Wednesday, January 25, 2006

Fusion for Energy:

Fusion for Energy: Plasma Confinement, Bubble Collapse, and Laser Beams
At this point there are a number of avenues of fusion energy research, but currently the magnetic plasma confinement (i.e. tokamak), bubble collapse (i.e. sonofusion), and laser ignition (i.e. inertial confinement) methods are receiving the most attention. Laser and sonofusion techniques rely on lasers and acoustic bubble collapse, respectively, to produce the necessary temperature and pressure for nuclear fusion. Laser ignition research is currently being pursued at the Lawrence Livermore National Laboratory's National Ignition Facility (on wikipedia).

Sonofusion, an off-shoot of sonoluminescence research begun in the 1990s hypothesizes that fusion occurs when bubbles generated by acoustic waves in fluid solutions implode violently (image of sonoluminescence credit: Kenneth S. Suslick UIUC). Magnetic plasma confinement fusion research began in the 1970s and has since improved to the point where significant amounts of energy can be produced at almost the same level as energy is input to keep the fusion going. In light of these successes and the preliminary state of research in the other areas, I'll focus the rest of this entry on magnetic plasma confinement.

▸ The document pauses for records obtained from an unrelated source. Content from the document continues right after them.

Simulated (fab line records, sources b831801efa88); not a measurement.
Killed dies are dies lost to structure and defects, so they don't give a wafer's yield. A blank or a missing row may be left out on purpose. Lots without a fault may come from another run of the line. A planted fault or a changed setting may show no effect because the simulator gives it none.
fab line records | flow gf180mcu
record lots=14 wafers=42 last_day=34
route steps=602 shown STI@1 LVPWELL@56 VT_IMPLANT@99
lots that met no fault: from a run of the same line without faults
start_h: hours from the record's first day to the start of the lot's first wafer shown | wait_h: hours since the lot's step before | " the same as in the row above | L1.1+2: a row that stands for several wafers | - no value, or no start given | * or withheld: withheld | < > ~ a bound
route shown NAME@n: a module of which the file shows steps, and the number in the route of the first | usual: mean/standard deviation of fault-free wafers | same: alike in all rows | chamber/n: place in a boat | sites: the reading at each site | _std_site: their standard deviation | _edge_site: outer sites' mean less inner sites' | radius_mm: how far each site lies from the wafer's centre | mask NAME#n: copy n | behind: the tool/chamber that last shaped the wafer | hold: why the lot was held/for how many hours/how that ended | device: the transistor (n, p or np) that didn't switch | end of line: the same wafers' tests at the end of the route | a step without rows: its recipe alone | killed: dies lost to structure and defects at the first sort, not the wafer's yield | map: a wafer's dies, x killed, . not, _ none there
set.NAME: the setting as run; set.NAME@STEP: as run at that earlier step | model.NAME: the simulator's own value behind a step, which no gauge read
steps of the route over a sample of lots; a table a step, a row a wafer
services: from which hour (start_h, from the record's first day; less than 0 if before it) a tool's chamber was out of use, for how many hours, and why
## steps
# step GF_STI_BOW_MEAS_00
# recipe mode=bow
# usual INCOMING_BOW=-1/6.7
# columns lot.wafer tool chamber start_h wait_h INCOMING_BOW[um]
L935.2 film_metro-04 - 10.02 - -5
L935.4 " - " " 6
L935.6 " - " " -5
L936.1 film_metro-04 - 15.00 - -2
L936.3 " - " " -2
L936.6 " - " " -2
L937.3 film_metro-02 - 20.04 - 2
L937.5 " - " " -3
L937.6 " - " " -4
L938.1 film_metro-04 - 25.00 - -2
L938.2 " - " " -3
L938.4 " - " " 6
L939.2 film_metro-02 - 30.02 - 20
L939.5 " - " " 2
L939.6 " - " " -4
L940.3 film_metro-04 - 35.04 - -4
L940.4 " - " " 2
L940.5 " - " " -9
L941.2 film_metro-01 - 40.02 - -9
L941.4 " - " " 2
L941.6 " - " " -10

The two fusion techniques seemingly most capable of producing excess energy useful for power generation are the laser-ignition and plasma confinement methods . Both methods require massive infrastructure, enormous startup costs, and plenty of opportunity for high-profile failure. The laser-ignition method relies on focusing hundreds of very high power lasers on a tiny pellet of deuterium that then implodes on itself in a fashion not unlike that in a hydrogen bomb. The image on the right is of the 10-meter target chamber at the National Ignition Facility. The combined output of these lasers for the brief pulses they are active is over 1 Petawatt (1 x 10^15 watts). Plasma confinement methods require enormous magnetic fields on the order of 20 Tesla (thousands of times stronger than Earth's field) and very large and complicated tritium breeding systems, neutron absorbing blankets, and associated facilities. Government research will need to reduce the costs of these methods by several orders of magnitude before they become commercially viable, and international cooperation is seen as the only means to share the expenses.